I’m about one fifth of the way with writing my new book, which covers a lot of things, among them language and translation. In the book, my protagonist – Mr Fry – is searching for the answer to life, the universe and everything (aren’t we all?). We all know the answer is 42, but in order for an answer to make sense, we first need to make sure we ask the right questions: This is a point Douglas Adams made in The Hitch Hiker’s Guide to the Galaxy; and Cyrus Song is part Douglas Adams tribute.

In one Cyrus Song plot thread, Mr Fry is talking to animals, using a computer program called The Babel Fish: Clearly based on Douglas’ real fish in Hitch Hiker’s. Just like humans, animals speak in different languages. In another plot thread, our hero is contemplating what it might be like to speak to historical scientists, to see what they might make of life in the 21st century. Because finding answers which make sense, depends not only on how one poses the question, but to whom.
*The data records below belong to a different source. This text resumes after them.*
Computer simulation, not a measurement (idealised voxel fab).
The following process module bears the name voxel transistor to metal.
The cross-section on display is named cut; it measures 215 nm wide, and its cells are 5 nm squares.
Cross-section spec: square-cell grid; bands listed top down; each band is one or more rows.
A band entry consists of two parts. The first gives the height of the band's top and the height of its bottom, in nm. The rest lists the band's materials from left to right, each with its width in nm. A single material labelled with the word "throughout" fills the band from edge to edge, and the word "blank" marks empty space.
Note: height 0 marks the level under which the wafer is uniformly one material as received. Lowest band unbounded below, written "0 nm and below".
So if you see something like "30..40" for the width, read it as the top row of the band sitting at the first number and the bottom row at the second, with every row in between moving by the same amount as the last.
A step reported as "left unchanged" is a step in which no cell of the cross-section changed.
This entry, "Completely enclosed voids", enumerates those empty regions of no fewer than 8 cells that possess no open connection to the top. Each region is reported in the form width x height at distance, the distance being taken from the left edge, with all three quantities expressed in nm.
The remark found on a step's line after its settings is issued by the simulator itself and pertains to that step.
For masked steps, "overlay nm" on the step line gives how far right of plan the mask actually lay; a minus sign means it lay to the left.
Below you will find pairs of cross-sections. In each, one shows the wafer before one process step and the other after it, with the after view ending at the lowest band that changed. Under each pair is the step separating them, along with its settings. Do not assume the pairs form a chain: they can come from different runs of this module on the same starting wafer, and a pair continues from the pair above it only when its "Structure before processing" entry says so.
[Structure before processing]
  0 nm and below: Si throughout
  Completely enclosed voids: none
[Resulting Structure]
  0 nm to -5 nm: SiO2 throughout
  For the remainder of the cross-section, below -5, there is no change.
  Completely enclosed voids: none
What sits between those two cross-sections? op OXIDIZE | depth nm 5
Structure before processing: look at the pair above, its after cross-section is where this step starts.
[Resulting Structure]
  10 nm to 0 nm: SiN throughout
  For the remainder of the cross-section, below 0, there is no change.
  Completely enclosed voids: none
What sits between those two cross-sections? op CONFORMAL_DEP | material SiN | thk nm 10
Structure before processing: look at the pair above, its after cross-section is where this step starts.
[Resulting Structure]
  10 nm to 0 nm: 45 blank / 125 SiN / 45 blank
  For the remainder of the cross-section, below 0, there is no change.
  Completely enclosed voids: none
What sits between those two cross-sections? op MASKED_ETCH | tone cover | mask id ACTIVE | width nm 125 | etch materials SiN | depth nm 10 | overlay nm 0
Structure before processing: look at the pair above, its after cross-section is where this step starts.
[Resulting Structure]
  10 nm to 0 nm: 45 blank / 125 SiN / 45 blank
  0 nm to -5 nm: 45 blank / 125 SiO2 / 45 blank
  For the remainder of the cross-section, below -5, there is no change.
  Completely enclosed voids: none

The book’s going well: Feedback from test readers is very good, and the actual writing process is a relatively smooth and fun one. It’s a book with a lot of deep messages but it’s also a sci-fi comedy tribute to one of my heroes. I’ve been compared to Douglas in the past, and to Roald Dahl, and Paul Auster. One magazine sub-editor compared me to Jane Austen, Enid Blighton, and Charles Dickens, all in one email. It’s all chronicled on this blog and I have documented proof filed away. It’s nice to know I can’t be pigeon-holed as a writer. But I suppose it would be difficult to categorise me, when I’ve won an award for a children’s story, and repulsed people with the beauty of COGS. But most of all, I’m a sci-fi writer. Cyrus Song is still on schedule for the end of the year, either self-published, or through an agent or mainstream publisher; depending on which suits me better. Getting the right agent or publisher vs. DIY is just the same as the question and answer thing above: If the correct questions are asked of the most appropriate partner, the answers will make more sense. Time and circumstance will dictate the publishing process of the book.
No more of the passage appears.